Merge branch 'for-4.15' of git://git.kernel.org/pub/scm/linux/kernel/git/tj/cgroup

[sfrench/cifs-2.6.git] / include / linux / cgroup-defs.h
diff --git a/include/linux/cgroup-defs.h b/include/linux/cgroup-defs.h

index 1dff0a478b45aace3903af82883cb3bf39194774..8b7fd8eeccee26c5694530a45f8f9332aaf681c7 100644 (file)
--- a/include/linux/cgroup-defs.h
+++ b/include/linux/cgroup-defs.h
@@ -17,6 +17,7 @@
  #include <linux/refcount.h>
  #include <linux/percpu-refcount.h>
  #include <linux/percpu-rwsem.h>
+#include <linux/u64_stats_sync.h>
  #include <linux/workqueue.h>
  #include <linux/bpf-cgroup.h>
  
@@ -255,6 +256,57 @@ struct css_set {
         struct rcu_head rcu_head;
  };
  
+/*
+ * cgroup basic resource usage statistics.  Accounting is done per-cpu in
+ * cgroup_cpu_stat which is then lazily propagated up the hierarchy on
+ * reads.
+ *
+ * When a stat gets updated, the cgroup_cpu_stat and its ancestors are
+ * linked into the updated tree.  On the following read, propagation only
+ * considers and consumes the updated tree.  This makes reading O(the
+ * number of descendants which have been active since last read) instead of
+ * O(the total number of descendants).
+ *
+ * This is important because there can be a lot of (draining) cgroups which
+ * aren't active and stat may be read frequently.  The combination can
+ * become very expensive.  By propagating selectively, increasing reading
+ * frequency decreases the cost of each read.
+ */
+struct cgroup_cpu_stat {
+       /*
+        * ->sync protects all the current counters.  These are the only
+        * fields which get updated in the hot path.
+        */
+       struct u64_stats_sync sync;
+       struct task_cputime cputime;
+
+       /*
+        * Snapshots at the last reading.  These are used to calculate the
+        * deltas to propagate to the global counters.
+        */
+       struct task_cputime last_cputime;
+
+       /*
+        * Child cgroups with stat updates on this cpu since the last read
+        * are linked on the parent's ->updated_children through
+        * ->updated_next.
+        *
+        * In addition to being more compact, singly-linked list pointing
+        * to the cgroup makes it unnecessary for each per-cpu struct to
+        * point back to the associated cgroup.
+        *
+        * Protected by per-cpu cgroup_cpu_stat_lock.
+        */
+       struct cgroup *updated_children;        /* terminated by self cgroup */
+       struct cgroup *updated_next;            /* NULL iff not on the list */
+};
+
+struct cgroup_stat {
+       /* per-cpu statistics are collected into the folowing global counters */
+       struct task_cputime cputime;
+       struct prev_cputime prev_cputime;
+};
+
  struct cgroup {
         /* self css with NULL ->ss, points back to this cgroup */
         struct cgroup_subsys_state self;
@@ -354,6 +406,11 @@ struct cgroup {
          */
         struct cgroup *dom_cgrp;
  
+       /* cgroup basic resource statistics */
+       struct cgroup_cpu_stat __percpu *cpu_stat;
+       struct cgroup_stat pending_stat;        /* pending from children */
+       struct cgroup_stat stat;
+
         /*
          * list of pidlists, up to two for each namespace (one for procs, one
          * for tasks); created on demand.

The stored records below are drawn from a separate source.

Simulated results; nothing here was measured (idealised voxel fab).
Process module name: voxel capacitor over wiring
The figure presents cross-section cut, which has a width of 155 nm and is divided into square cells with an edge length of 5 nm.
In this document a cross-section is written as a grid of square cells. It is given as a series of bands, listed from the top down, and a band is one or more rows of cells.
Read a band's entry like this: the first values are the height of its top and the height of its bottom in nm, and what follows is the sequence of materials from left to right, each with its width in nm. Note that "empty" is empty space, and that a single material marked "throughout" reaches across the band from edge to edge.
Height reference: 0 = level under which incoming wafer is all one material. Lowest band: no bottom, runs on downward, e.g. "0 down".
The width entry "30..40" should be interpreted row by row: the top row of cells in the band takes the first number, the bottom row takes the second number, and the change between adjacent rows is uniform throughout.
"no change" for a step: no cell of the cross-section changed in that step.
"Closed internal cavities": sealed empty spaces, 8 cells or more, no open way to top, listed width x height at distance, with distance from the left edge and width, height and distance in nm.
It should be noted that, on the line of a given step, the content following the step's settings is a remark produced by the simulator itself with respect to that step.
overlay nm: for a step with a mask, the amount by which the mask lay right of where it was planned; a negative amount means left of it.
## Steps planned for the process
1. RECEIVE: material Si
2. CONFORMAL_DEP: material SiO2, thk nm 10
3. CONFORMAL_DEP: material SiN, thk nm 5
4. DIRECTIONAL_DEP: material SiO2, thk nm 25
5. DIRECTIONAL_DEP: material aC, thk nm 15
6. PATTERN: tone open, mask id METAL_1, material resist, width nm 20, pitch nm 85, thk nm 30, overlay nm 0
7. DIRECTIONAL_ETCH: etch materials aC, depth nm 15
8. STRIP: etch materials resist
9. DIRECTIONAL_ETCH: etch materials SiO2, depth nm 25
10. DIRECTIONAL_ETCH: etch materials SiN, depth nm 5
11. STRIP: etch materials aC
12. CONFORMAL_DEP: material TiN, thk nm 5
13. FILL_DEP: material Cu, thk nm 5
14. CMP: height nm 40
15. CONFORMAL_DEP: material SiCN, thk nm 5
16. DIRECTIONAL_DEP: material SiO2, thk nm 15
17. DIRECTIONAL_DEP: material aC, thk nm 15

@@ -513,6 +570,8 @@ struct cgroup_subsys {
         void (*css_released)(struct cgroup_subsys_state *css);
         void (*css_free)(struct cgroup_subsys_state *css);
         void (*css_reset)(struct cgroup_subsys_state *css);
+       int (*css_extra_stat_show)(struct seq_file *seq,
+                                  struct cgroup_subsys_state *css);
  
         int (*can_attach)(struct cgroup_taskset *tset);
         void (*cancel_attach)(struct cgroup_taskset *tset);